Yesterday, I met my friend for our Friday fiction meet-up. I had been working on a story that was a very different approach for me, and frankly, I wasn't sure it really worked.
I was trained in the traditional ways of fiction: rising action, climax, a bit of denouement. I was told that you can have no story without some sort of conflict. When writing a story, my standard approach is to zero in on one protagonist and to put some obstacles in the path of the protagonist. Make the stakes high!
For yesterday's story, I had no traditional narrative arc. I had three characters, but in some ways, the desert setting was the main character. I had poetic interludes where the landscape spoke in first person. In the last interlude the speaker changes from the desert to the city.

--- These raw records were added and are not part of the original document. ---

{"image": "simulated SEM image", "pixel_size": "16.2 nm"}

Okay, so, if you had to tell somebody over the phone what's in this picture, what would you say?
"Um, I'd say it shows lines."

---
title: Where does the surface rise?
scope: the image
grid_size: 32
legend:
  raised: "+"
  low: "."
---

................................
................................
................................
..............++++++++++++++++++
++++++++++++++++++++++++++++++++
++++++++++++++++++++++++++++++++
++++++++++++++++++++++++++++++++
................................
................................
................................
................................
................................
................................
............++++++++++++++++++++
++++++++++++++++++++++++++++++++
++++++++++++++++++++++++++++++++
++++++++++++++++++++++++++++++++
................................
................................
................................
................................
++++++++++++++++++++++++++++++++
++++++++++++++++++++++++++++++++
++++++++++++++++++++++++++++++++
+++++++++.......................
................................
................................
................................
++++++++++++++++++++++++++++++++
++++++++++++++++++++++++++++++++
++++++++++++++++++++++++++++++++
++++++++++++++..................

As I was writing, I needed to save the document, so I titled it "Desert or Apocalypse Story." I tried to make the apocalyptic elements subtle: is it the end of the world or just hard times come around again? I like to think the story can be read either way.
I put three characters between the poetic interludes and showed a day in a harsh landscape. Is there a narrative arc? Not in a traditional way. Do these characters change? Is that important?
My friend finished reading the story and told me I'd made a great leap in my storytelling/fiction making skills. I'd been thinking I had a failed experiment on my hands, and my friend told me that my story will make me a million dollars.
From her lips to God's ears!
She told me, "You can never go back." She meant I could never go back to my old ways of writing a story. But I remain unsure.
I do have an idea for our next fiction meet-up. I'll take one of my poems, "Life in the Holocene Extinction," and I'll make it into a similar story. The poetic interludes will be lists of species gone extinct in the Holocene extinction that is going on right now. That poem takes my breath away, although I've been sending it out and getting rejections, so my response is not universal. Let me see how it works as a fiction piece.
I've still got some time before the close of submissions to the Glimmer Train new writers contest. Maybe I'll revise this story and send it in. I tend to write a piece for our fiction meet-ups and never get back to revising. Maybe I should trust the reaction of my friend.
I looked up the guidelines: "Open only to writers whose fiction has not appeared, nor is scheduled to appear, in any print publication with a circulation over 5,000." I pulled up my CV. I've had 3 short stories published, each in an academic journal, each of which I'm fairly sure had a low circulation.
What a delight to have a variety of writing projects tugging at me: my memoir, my next short story, revising this short story.
And what a delight to have a good friend who continues to meet me regularly for fiction workshops. As our time came to an end because I had to go to a meeting, I said, "I often make pros and cons lists, reasons to stay and reasons to go. And you, and these meetings, are high on the list of reasons to stay."
I never would have written this story (or it would have been a long time) if I hadn't had this deadline. I would have decided this experiment was a failure without the response of my friend. I am rich in friends, and I have a wealth of ideas, and I'm feeling gratitude this morning.